Reflections of a CCP grad, part II

This article was originally published in The Notebook. In August 2020, The Notebook became Chalkbeat Philadelphia.

There are a lot of things you learn very quickly as a college student. One is that there may be a few classes that you wish you never had to take. At Community College of Philadelphia, I certainly had a few – basic English and math, to be exact – but in the end it was worth the time spent because it knocked out requirements that I needed to graduate.

But another thing I learned at CCP is that one person can make a huge difference in how well you do academically and socially. For me that person was my English professor Eleanor Cunningham. I met her during my sophomore year and she offered her help to her students toward the end of the semester.

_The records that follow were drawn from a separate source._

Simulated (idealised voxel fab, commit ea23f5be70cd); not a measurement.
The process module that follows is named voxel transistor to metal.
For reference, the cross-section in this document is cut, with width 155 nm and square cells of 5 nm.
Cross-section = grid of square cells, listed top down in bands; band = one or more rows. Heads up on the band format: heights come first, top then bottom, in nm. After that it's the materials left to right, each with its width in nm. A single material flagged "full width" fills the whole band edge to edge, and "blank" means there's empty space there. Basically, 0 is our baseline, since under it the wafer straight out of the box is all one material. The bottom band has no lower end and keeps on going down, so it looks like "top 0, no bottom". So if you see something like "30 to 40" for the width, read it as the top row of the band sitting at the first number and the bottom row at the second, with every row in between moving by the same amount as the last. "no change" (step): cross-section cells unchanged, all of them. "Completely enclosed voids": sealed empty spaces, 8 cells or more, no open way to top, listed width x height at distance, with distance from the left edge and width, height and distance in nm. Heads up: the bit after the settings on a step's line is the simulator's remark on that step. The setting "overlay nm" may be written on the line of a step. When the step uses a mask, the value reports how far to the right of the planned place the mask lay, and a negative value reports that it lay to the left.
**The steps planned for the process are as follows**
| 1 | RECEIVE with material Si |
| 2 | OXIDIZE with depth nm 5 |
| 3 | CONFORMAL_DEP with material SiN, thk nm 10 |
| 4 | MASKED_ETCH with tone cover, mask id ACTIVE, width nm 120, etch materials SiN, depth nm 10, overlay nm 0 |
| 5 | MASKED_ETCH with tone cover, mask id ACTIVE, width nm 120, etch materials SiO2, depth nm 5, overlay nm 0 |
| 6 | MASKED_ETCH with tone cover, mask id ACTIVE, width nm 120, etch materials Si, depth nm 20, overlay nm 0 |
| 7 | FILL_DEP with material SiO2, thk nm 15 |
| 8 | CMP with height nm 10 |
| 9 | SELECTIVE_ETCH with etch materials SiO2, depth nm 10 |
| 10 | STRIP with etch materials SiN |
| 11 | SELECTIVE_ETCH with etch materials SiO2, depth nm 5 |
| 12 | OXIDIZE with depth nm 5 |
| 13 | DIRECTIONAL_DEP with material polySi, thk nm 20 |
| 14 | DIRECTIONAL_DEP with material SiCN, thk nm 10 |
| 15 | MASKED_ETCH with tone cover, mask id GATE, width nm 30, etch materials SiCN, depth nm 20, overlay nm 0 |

Honestly, I don’t know where I would be if not speaking to her. The course that Mrs. Cunningham taught was called Introduction to Speech Communication. She holds a degree from Temple University and is a huge Philadelphia Phillies fan.

Prior to choosing my classes, I took a look at Temple University’s required classes for a journalism major. Why Temple? My high school counselor and teachers continuously asked this question at the time I was preparing for college. Even my friends asked why not simply leave Philadelphia and start anew somewhere else?

Yes, I knew of all the other schools with awesome journalism programs; University of Pennsylvania and Columbia University, just to name a few. Still, Temple University was always on my tongue when people asked me what college I planned on attending.

From the list that I had printed out from Temple’s website, I had decided to follow it and take the matching classes at CCP. I think, at the time, I was not even going to stay and acquire a degree from CCP. But then I began talking to Mrs. Cunningham about my options. She helped me make the decision of staying to complete my degree and possibly join some of the school’s clubs.

Once I found out that Mrs. Cunningham was also a counselor I decided that it would be wise to see her on a regular basis, not just during English class. I would talk to her sometimes during her office hours and sometimes after class. As the semesters continued, I found myself going to Mrs. Cunningham’s office for just about anything relating to class.

Most professors are busy and rarely have time to actually sit down and talk with students about how they are doing and if they need help. It’s hard sometimes trying to find someone that you feel you can actually form a relationship with.

I took an anthropology class prior to meeting Mrs. Cunningham. This class was the ideal setting of what I had expected a college course to be like, and the workload prepped me for upcoming courses at CCP and university classes like those at Temple.

The class was small so my fellow students and I had the professor all to ourselves if we needed assistance with anything, but the professor seemed distant outside of the typical teacher-student instruction.

I met the same type of relationship while taking a creative writing course. In this class the professor was nice and would always offer his help, but kept his focus mainly on the course material which was scriptwriting. That slowly began to bore many of us because we wanted variety. Some of us were fiction writers and poets and wanted equal attention given to those areas.

But I wanted the same feeling and care with this professor that I had shared with Mrs. Cunningham. I realize that the experience I had with her is sometimes rare and often hard to find, so though I’m now a Temple student and a short distance away, I try and visit her every chance I get.

Every day I carry with me the last thing she said to me during a ceremony CCP held for its creative writing graduates. She said through a smile, “I’m here for you. I’m so proud of you.”

Those words have made all the difference.